Peer-to-Peer Deep Learning for Beyond-5G IoT
This addresses scalability and reliability issues for IoT applications like smart cities, offering a practical alternative to federated learning, though it is incremental in its approach.
The paper tackles the problem of scaling deep learning for IoT in beyond-5G environments by proposing P2PL, a peer-to-peer algorithm that eliminates the need for central servers, and shows it achieves the same test performance as federated and centralized training with up to 100 devices.

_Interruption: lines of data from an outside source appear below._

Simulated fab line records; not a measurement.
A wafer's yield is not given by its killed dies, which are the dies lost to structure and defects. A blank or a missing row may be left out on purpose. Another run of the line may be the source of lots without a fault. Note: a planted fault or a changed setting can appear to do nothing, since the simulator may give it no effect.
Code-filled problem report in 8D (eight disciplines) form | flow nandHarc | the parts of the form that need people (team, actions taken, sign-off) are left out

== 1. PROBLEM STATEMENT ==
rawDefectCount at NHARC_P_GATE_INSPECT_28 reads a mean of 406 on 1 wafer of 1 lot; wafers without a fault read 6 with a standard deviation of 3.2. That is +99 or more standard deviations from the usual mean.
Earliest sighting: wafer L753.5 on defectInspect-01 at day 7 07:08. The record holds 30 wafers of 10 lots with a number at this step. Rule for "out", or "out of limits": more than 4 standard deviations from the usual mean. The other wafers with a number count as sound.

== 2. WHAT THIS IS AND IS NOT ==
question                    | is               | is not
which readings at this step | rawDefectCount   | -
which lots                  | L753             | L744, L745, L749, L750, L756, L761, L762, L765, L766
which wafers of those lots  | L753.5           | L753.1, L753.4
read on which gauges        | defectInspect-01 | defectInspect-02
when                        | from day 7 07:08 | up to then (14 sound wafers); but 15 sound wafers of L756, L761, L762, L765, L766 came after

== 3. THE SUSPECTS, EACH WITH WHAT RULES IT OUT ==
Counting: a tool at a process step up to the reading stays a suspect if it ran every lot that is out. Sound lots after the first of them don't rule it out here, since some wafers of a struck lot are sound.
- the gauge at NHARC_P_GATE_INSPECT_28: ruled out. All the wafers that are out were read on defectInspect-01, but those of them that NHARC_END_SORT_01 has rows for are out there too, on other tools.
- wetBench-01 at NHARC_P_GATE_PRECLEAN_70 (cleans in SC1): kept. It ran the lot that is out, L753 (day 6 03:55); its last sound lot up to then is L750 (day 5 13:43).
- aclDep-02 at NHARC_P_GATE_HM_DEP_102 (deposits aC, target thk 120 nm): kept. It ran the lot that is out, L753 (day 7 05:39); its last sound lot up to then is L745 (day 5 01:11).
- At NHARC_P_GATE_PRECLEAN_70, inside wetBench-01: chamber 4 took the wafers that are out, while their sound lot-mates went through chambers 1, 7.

We present P2PL, a practical multi-device peer-to-peer deep learning algorithm that, unlike the federated learning paradigm, does not require coordination from edge servers or the cloud. This makes P2PL well-suited for the sheer scale of beyond-5G computing environments like smart cities that otherwise create range, latency, bandwidth, and single point of failure issues for federated approaches. P2PL introduces max norm synchronization to catalyze training, retains on-device deep model training to preserve privacy, and leverages local inter-device communication to implement distributed consensus. Each device iteratively alternates between two phases: 1) on-device learning and 2) peer-to-peer cooperation where they combine model parameters with nearby devices. We empirically show that all participating devices achieve the same test performance attained by federated and centralized training -- even with 100 devices and relaxed singly stochastic consensus weights. We extend these experimental results to settings with diverse network topologies, sparse and intermittent communication, and non-IID data distributions.